Avelo Airlines is planning to launch an operational base north of the San Francisco Bay Area – and close its base in Las Vegas.
The US start-up carrier said on 30 January it plans to position two Boeing 737NGs and about 50 employees – including pilots, flight attendants and maintenance technicians – at Charles Schulz Sonoma County airport starting on 1 May.
Meanwhile, the carrier is planning to close its base in Las Vegas on 30 April, Avelo tells FlightGlobal. It will continue flying to Harry Reid International airport but determined that Sonoma is a better location for a base because it is closer to Avelo’s headquarters in Burbank, California.
”Also, as a smaller, secondary airport, [Sonoma] is similar to the other small, fast, friendly and easy airports we serve around the country,” the carrier says.

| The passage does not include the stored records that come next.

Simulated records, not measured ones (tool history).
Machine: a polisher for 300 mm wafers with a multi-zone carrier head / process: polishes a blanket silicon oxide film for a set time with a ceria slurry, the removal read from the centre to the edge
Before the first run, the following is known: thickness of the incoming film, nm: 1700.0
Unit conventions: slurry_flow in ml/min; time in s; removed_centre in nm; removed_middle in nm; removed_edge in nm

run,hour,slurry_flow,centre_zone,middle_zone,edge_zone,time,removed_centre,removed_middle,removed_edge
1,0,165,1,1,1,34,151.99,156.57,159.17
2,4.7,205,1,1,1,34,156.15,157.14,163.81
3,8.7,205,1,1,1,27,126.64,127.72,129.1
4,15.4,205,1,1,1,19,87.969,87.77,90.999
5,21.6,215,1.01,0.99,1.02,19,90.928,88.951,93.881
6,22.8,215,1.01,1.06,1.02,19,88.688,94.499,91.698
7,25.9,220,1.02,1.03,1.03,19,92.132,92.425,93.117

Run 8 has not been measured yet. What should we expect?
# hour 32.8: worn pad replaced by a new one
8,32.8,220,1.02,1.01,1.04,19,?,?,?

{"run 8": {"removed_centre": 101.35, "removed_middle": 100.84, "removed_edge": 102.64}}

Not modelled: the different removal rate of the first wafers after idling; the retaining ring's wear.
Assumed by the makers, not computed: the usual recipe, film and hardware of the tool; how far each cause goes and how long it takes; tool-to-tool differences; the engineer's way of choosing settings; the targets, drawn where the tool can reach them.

Avelo opened its base in Las Vegas in September 2023.
The ultra-low-cost carrier says it has flown some 300,000 passengers to and from Sonoma since April 2021. It currently flies to four cities from its planned station in Northern California – Las Vegas, Los Angeles, Bend (Oregon) and Palm Springs (California).
Sonoma will become one of six of Avelo’s operational bases in the USA, and part of a strategy that involves flying to underserved medium-sized metro areas and secondary airports near major urban centres.
Major US carriers Alaska Airlines and American Airlines also regularly operate scheduled flights to Sonoma County airport.
Avelo also maintains operational bases at Raleigh-Durham International airport (North Carolina), Hollywood Burbank airport (California), Tweed-New Haven airport (Connecticut), Orlando International airport (Florida) and New Castle airport (Delaware).
Amid softening demand for domestic leisure travel and fierce competition among US low-cost carriers, Avelo was recently forced to exit a handful of markets and seasonally suspend several other routes.
Cirium fleets data show that Avelo has 16 737-700s and -800s in service, all between 10 and 20 years old.
This story has been edited to reflect Avelo’s planned closure of its operational base in Las Vegas.